Search code examples
bigdatadata-modelingdata-warehousedata-lake

What is a Data Warehouse and can it be applied to complex data?


I want to define data warehouse with the necessary literature reference.

I found on wikipedia that wiki

DWs are central repositories of integrated data from one or more disparate sources. They store current and historical data in one single place that are used for creating analytical reports for workers throughout the enterprise.

does that imply that it is always a relational data base underneath an data warehouse or can it be any kind of repository?

In An Architecture Framework for Complex Data Warehouses the term data warehouse is also used for complex data which means video, images etc. but the term data warehouse remains undefined in that paper.


Solution

  • A "Data warehouse" is mostly an information systems concept that describes a centralized and trusted source of (e.g. company/business) data.

    From Wikipedia: "DWs are central repositories of integrated data from one or more disparate sources. They store current and historical data in one single place that are used for creating analytical reports for workers throughout the enterprise."

    I consider the Kimball Group one of the most authoritative sources on the topic, as they have been developing their framework and methodologies for over two decades, and they've also been applying that framework to different business and technical areas and sharing the outcomes and results of this.

    Kimball's The Data Warehouse Toolkit is one of the reference books on the topic, and it defines a data warehouse as "a copy of transaction data specifically structured for query and analysis".

    Bill Inmon is also considered one of the pioneers of data warehousing, and defines a data warehouse as "a subject-oriented, integrated, time-variant and non-volatile collection of data in support of management's decision making process"

    A data warehouse does not have to be implemented on a relational database system, although it is very common to implement Kimball's dimensional models in RDBMS or different database systems that support the concepts of "joinable" tables (e.g. Redshift, Presto, Hive).

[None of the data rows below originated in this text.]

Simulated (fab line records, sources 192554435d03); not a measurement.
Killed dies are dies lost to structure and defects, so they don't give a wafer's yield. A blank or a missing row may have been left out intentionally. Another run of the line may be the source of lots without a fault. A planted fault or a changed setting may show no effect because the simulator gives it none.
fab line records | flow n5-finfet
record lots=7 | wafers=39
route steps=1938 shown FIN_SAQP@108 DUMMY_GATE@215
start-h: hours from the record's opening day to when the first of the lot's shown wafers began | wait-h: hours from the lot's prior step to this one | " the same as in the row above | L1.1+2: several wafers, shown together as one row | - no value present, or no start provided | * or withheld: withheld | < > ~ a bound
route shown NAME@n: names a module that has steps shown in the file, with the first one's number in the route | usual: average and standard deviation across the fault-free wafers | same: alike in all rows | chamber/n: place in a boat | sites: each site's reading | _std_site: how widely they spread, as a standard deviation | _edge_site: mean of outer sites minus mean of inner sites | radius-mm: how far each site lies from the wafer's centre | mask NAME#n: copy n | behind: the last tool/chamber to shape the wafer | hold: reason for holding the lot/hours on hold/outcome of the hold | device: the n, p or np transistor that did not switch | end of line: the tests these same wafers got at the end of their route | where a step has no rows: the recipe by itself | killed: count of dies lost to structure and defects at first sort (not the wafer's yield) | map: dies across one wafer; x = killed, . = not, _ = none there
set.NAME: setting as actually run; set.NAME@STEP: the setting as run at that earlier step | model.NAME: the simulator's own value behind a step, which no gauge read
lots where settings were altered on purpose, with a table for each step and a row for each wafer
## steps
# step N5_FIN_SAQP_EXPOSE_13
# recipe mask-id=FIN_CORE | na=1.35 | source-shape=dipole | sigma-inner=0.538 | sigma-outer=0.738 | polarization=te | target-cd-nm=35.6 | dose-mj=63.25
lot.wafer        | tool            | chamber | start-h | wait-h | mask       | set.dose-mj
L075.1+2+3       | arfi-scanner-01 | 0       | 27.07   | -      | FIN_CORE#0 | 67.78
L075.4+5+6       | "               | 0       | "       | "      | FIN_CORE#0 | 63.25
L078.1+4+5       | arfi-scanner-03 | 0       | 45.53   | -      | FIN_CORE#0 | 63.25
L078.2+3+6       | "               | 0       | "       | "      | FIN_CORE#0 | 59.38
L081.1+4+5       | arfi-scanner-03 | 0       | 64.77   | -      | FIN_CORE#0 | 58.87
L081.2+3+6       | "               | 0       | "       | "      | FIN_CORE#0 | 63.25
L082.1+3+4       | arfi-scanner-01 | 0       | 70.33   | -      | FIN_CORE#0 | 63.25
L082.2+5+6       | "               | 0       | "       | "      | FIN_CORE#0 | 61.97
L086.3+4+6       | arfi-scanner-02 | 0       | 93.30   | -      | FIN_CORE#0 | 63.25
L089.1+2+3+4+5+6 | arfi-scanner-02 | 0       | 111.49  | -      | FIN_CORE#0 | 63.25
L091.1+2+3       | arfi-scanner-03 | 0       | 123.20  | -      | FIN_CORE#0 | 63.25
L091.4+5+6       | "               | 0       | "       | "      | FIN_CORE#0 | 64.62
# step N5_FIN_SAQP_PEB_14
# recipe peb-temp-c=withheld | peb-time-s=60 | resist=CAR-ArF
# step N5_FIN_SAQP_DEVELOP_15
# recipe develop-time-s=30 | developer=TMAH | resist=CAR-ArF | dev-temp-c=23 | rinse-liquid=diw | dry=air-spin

    A recent addition to data architectures, which perfectly accomodates complex data types, is the concept of a data lake, which is usually a data store that can handle virtually any kind of data types (e.g. S3, HDFS) which can either be analyzed directly (e.g. MapReduce over XML files on S3) or processed into different formats or data models (like a dimensional model).

    Edit following your comment:

    A Data Warehouse and a Data Lake are independent systems that serve different purposes, can/should be complementary, and both are part of a larger data architecture. A data lake, as a concept, can be just another data source for dimensional models on a data warehouse (although the technological implementation of data lakes enables direct querying over the raw data).

    You can think of a Data Lake as a "landing zone" where several systems dump data in a "complex/raw format", e.g. MP3 files from customer support calls, gzipped logs from web servers. It's meant to sit there for historical purposes and for further processing into a format that can be easily analyzed/reported over, e.g. text extraction from MP3 files.

    A Data Warehouse also aggregates data from different systems, but the data is modeled into a format appropriate for reporting (like a dimensional model), its model reflects the business/domain's processes and transactions, and is usually highly curated.

    Imagine the case: if you log visits to your online store using web server logs, you could keep the gzipped logs (the "transaction data") in a data lake and then process the data into a dimensional model (like this) which will be the "copy of transaction data specifically structured for query and analysis", so business users can easily explore it in Excel or some other reporting tool.